During the last year, many of us have experienced changes in working status, whether from losing a job, redundancy, or furlough and so on. That change has bought an opportunity to try something new, for some it has been the venture into the world of self-employment.

Whether you are new to self-employment or have been working this way for a while, the UK tax legislation can be a bit of a minefield with rules frequently changing. This tax year is no different when the new IR35 off-payroll rules come into effect.

What is IR35?

IR35 is the name of the UK legislation used to identify whether a person or business is avoiding paying appropriate taxes by disguising their employment or self-employment status.

What are the new rules?

Firstly, the new off-payroll working rules apply to clients, workers (contractors) and their intermediaries. The rules can apply if a worker/contractor provides services to a client through an intermediary. An intermediary could be a limited company, or the workers own personal service company.

The off-payroll rules ensure that if you were employed providing services directly to the client, then you would pay broadly the same tax and National Insurance contributions being self-employed and supplying the same services.

Employment status is used to determine the taxes the worker and the client need to pay.

Prior to the new off-payroll rules, if a client is in the public sector, responsibility for deciding employment status resides with them. It is their duty to inform the worker of that decision. If the client is in the private sector it is the intermediary’s responsibility to determine the employment status.

The introduction of the new rules means all public sector and medium to large clients in the private sector will be responsible for deciding if the rules apply. The intermediary will only be responsible if the worker provides services to small clients in the private sector.

Application of the new rules come into effect on 6th April 2021.

What does this mean for employers?

The client or company who is in receipt of the services provided by the worker or contractor is known as the hirer, end client or engager of services. It is the responsibility of the client to determine whether the off-payroll working rules apply.

The client who engages the worker/contractor holds the liability for the employment status. This means that if HMRC ever deem that the worker should have been employed whilst carrying out services then they would be liable for the tax and NI contributions.

The easiest way to identify if the rules apply is to understand if the services the worker provides would deem them as an employee if they were contracted directly (do you have the skills in house or are they providing specialised services).

What next?

The aim is not to deter hiring in specialist skills as and when you need them, so do not be deterred from engaging people on different contracts or assignments, just be mindful that you are meeting the rules and guidelines to stay on the right side of the regulations.

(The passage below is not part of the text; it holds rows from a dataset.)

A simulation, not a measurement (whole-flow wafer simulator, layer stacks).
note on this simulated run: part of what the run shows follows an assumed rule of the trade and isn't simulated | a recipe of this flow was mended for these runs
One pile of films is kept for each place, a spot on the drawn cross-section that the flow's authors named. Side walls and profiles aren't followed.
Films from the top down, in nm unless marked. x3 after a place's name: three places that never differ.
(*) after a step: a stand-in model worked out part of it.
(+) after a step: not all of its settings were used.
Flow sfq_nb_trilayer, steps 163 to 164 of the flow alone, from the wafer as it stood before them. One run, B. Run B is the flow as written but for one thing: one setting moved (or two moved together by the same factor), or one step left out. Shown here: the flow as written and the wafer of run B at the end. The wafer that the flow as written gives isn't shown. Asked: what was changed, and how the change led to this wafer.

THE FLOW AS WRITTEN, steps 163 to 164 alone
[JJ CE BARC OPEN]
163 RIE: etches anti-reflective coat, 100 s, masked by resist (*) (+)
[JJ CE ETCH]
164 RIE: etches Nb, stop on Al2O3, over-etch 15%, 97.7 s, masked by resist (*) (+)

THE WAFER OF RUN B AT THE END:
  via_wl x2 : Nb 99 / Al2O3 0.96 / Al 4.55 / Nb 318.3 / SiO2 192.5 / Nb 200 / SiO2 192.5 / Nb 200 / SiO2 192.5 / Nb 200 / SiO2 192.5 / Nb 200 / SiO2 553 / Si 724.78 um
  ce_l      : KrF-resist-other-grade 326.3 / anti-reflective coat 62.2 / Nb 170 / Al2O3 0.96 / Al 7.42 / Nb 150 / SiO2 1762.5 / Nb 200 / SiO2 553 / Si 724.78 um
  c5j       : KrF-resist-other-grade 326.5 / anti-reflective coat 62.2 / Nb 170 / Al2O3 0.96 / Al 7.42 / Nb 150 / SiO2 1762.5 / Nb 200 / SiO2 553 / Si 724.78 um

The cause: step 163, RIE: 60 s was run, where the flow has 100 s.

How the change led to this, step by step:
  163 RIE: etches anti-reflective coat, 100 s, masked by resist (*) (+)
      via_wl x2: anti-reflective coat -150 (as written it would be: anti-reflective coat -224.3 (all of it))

It is still perfectly acceptable to work with a sole trader (one who does not operate through an intermediary), employment status would still need to be identified in the same way, although and tax liability would not sit with the client in this scenario.

To ensure you are adhering to the rules, whatever your status as a worker, client, employer, or sole trader, it is best to get in touch with HMRC to make sure you are complying with the rules and not liable for any unexpected future bills.